Does cruise control save gas? It's been an accepted truth for some time that if you use cruise control on the freeway that you will get better fuel economy. The function of cruise control is to maintain the speed limit without having to be on and off the gas. The main question is whether cruise control, in reality, gives you better gas mileage or if the results are debatable.
What Does Cruise Control Do?
When you use cruise control, a computer system essentially maintains a set speed. Instead of the driver having to be on and off the gas to keep a certain pace, the car's electronics manage the speed. However, in hilly terrain, the driver can usually do a better job as maintaining a set speed in these situations would use more fuel. But experts are divided on whether the function saves fuel.
Cruise Control and Fuel Efficiency
One of the main problems reported by users of cruise control is that the system often makes some inexplicable actions to keep the car at a set speed. That might include braking hard or raising the RPM on the tachometer. Neither one of these is a positive impact on fuel economy. Some drivers report seeing no difference in their gas mileage when using cruise control vs. not using it. Others wonder if perhaps the AC running makes a difference or windows up vs. windows down. On the other hand, some sources like CNN Money in 2007 said cruise control could save up to seven percent in fuel economy.
How Does Cruise Control Work?
Cruise control mimics the actions of a human driver by adjusting the throttle. However, instead of pressing down on the gas pedal, it uses something called an actuator to control the throttle. In older cars, both the accelerator and cruise control are attached via a cable to the throttle, and you might notice your gas pedal moving when using cruise control.
Most modern cars, however, employ electronic throttle control rather than a physical link. There is a small computer located either in the dashboard or beneath the hood that oversees the cruise control feature. It is connected to various sensors and the throttle controls. The throttle itself controls vehicle speed by adjusting the amount of air the engine takes in. When you want to stop cruise control, you only have to step on the brakes.
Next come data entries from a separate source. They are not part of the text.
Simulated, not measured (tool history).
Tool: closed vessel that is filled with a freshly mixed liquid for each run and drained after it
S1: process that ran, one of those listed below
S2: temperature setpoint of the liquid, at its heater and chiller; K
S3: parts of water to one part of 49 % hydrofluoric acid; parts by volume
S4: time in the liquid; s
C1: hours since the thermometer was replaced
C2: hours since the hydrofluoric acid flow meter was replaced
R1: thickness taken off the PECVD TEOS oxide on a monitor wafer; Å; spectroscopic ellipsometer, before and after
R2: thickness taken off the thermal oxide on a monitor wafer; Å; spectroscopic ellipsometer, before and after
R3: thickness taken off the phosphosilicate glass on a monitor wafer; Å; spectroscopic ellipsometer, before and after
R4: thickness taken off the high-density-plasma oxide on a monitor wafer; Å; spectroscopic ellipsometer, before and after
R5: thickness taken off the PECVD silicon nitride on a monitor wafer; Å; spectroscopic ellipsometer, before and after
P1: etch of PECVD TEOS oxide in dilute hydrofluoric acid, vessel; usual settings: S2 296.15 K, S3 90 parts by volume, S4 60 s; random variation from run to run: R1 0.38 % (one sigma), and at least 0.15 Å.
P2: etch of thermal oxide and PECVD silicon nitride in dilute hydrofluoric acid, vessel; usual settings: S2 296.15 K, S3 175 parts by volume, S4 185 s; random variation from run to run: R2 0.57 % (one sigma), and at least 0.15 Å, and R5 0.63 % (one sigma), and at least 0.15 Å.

Cruise Control Features Vary By Car
Other than the basics, not all cruise control systems are the same across all vehicles. Most systems have an on and off button as well as buttons for accelerating and decelerating. These buttons let you speed up or slow down 1 mph at a time. Some systems also feature a coast button, which enables you to slow down while you're pressing it and then resume when you release it. Some recent developments include something called adaptive cruise control. This type not only maintains a set speed but also keeps the vehicle at a safe distance from other vehicles. That means it will brake if it gets too close to a vehicle ahead of it and then resume the cruising speed when it has a safe distance.
Hills and Cruise Control
As previously mentioned, one of the top areas where cruise control systems struggle is when they have to navigate hills. It could be said that how a system navigates hills is the actual test of its quality. Good systems won't change the car's speed too drastically during a hill climbing situation. It also won't overestimate the power it needs to keep a set speed on the hill. Any cruise control system that struggles on inclines is not maximizing fuel economy. But the results are different in just about every car.
Other Benefits of Cruise Control
Even if the jury is out on just how much cruise control really saves on gas, the use of cruise control has some other benefits as well.
Take a look at the following eight good reasons to use cruise control:
Reduce fatigue. Long trips can be very exhausting in more ways than one. Having your foot on or poised over the gas pedal can get tiring all by itself. Using cruise control enables you to concentrate only on steering and keeping an eye on the road around you.
Reduce the risk of a speeding ticket. When on the highway, it's easy to end up driving well over the speed limit without even noticing. You might end up speeding to keep up with traffic or just because there are no other cars on the road. Setting cruise control in highway driving enables you to keep a steady speed within the legal limit.
Increase focus. Not having to pay attention to your speed gives you more opportunity to pay attention to other potential problems on the road. That includes looking at signs and avoiding hazards.
It's more comfortable. Similar to how it reduces fatigue, using cruise control is more relaxing than keeping your foot on the pedals during a long drive.
Simple to stop using. Stepping on the brakes or operating the dashboard controls will quickly disengage cruise control if necessary.
Adaptive speed. Some systems allow you to set the speed using GPS for your location of the car in proximity to a vehicle in front of you using a radar or camera. These systems may also be able to read the posted speed limits and then set your pace accordingly.
Automatic braking. As previously mentioned, some systems can detect the distance between your car and the cars nearby. If you get too close, it can apply the brakes and slow down to a safe distance.
Forward collision warning. Adaptive systems have this feature instead or in addition to automatic braking. This feature merely warns you if your car gets too close to the vehicle in front, which enables you to apply the brakes. In some vehicles, the brakes will be applied to prevent or minimize an impact with another vehicle or object.
Other Ways To Save Gas
Cruise control can help you save gas in some cases, but there are several other ways to avoid using too much gas.
Take a look at the following three tips:
Driving conservatively vs. aggressively. Probably the number one way to save at the pump is to drive moderately rather than aggressively. That involves many actions, including not braking hard, not accelerating hard, not tailgating, and just slowing down. Believe it or not, this yields an average savings of 31%.
Driving the speed limit. Highway speed limits are usually around 60 or 65 mph, though in some places they can be as high as 75. Nevertheless, there are substantial savings in driving 65 vs. 75. Slowing down can save you an average of 12%.
Avoiding long periods of idling. That can save as much as 19 percent. The rule of thumb is if you're going to be stopped for over a few minutes, then you should shut the car off. At the very least, if you have an automatic transmission, you should put the car in Park and not let it sit in Drive with your foot on the brake.
Gas Saving Myths
Along with tips, there are also some oft-cited tips for gas saving that don't make much of a difference.
The main ones are:
Air conditioning on, windows up
Air conditioning off, windows down
Believe it or not, none of the above three scenarios lead to much difference in fuel economy according to Edmunds.com.